# $R^2$ of Logistic Regression Without Intercept?

I am calibrating a logistic regression for a survey data which comes from a binary stated choice experiment. The stated choice experiment was an unlabeled one, which means that all the variables describing the two alternatives are generic (time and cost, basically), and, most importantly, there should be no alternative specific constant in the model specification, since the alternatives names (A or B) don't have any meaning.

So, I am using GLM in R to calibrate the model, having included -1 in the terms (response ~ terms) to force the model to be without the intercept. Then I use the deviance and the null.deviance reported by the GLM object to calculate the pseudo R2 (1 - deviance/null.deviance).

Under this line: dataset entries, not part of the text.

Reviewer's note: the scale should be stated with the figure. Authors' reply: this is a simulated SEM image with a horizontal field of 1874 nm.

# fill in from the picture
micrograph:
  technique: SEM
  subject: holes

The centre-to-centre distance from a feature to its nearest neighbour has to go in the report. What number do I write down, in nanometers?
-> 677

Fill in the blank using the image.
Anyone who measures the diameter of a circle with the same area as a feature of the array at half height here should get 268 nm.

I noticed that the model without intercept was resulting in a much higher $$R^2$$ than the same model with the intercept. This seems to happen because the null.deviance reported by GLM is different in the model without intercept.

So I was wondering:

1- How does GLM calculate the null deviance in the model without intercept? I mean, what is the "null model" in this case, since it doesn't seem to be the model with only a constant term?

2- Is it right to calculate the $$R^2$$ using the null.deviance reported by the GLM object in this case or should I fit a model with only a constant term in another GLM object, get its deviance and use it as the null deviance to be compared to the deviance of the model I am calibrating?

Since now, thank you very much to anyone who can help my with this doubt!